I'm seeing variation in timezone inside of node. OS is reporting GMT-0700 (PDT), node is reporting GMT-0900 (Pacific Standard Time).
Node Version: v10.14.2
Platform: Linux (node running inside of docker container)
> date Wed Jul 17 16:51:08 PDT 2019 > date +"%Z %z" PDT -0700 > node >(new Date()).toString(); 'Wed Jul 17 2019 14:51:36 GMT-0900 (Pacific Standard Time)'
Node appears to be seeing PST as -0900 and not -0700. I figure I'm missing something, but I don't know what.
Any ideas would be appreciated! Thank you.
Can you retest with the latest v10.x release, v10.16.0? ICU, the library that handles i18n and tzdata, received several updates after v10.14.2.
Unfortunately I get the same result with v10.16.0.
> node --version v10.16.0 > node > (new Date()).toString() 'Thu Jul 18 2019 12:29:09 GMT-0900 (Pacific Standard Time)' > date +"%Z %z" PDT -0700
So, some odd things of note:
There isn't anywhere on the planet right now that is on Pacific Standard Time. It is Pacific Daylight Time everywhere that uses Pacific Time.
Even if there was a place that was currently on Pacific Standard Time, the offset should be -0800 and not -0900.

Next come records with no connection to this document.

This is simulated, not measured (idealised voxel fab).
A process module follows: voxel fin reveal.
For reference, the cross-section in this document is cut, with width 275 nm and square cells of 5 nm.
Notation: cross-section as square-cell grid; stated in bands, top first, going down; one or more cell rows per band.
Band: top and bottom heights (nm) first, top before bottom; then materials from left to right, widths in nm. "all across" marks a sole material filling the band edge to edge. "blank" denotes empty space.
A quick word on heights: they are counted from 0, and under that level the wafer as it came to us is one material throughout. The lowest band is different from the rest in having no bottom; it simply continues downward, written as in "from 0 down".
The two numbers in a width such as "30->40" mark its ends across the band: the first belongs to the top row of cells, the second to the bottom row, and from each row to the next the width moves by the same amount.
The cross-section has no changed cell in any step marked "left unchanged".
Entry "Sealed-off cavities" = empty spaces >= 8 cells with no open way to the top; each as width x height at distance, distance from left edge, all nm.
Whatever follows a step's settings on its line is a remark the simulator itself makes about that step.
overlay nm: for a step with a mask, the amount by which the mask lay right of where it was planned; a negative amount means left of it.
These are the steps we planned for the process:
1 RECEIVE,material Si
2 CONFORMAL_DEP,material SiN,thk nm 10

So that result is baffling. I'm unable to replicate it. Something strange is going on.
/ping @srl295
@santsys
node running inside of docker container
so… can you get me (from the linux container)
~- date
~
~- echo $TZ
~
is it a container I can access to debug?
I tried this, which may not match your use case.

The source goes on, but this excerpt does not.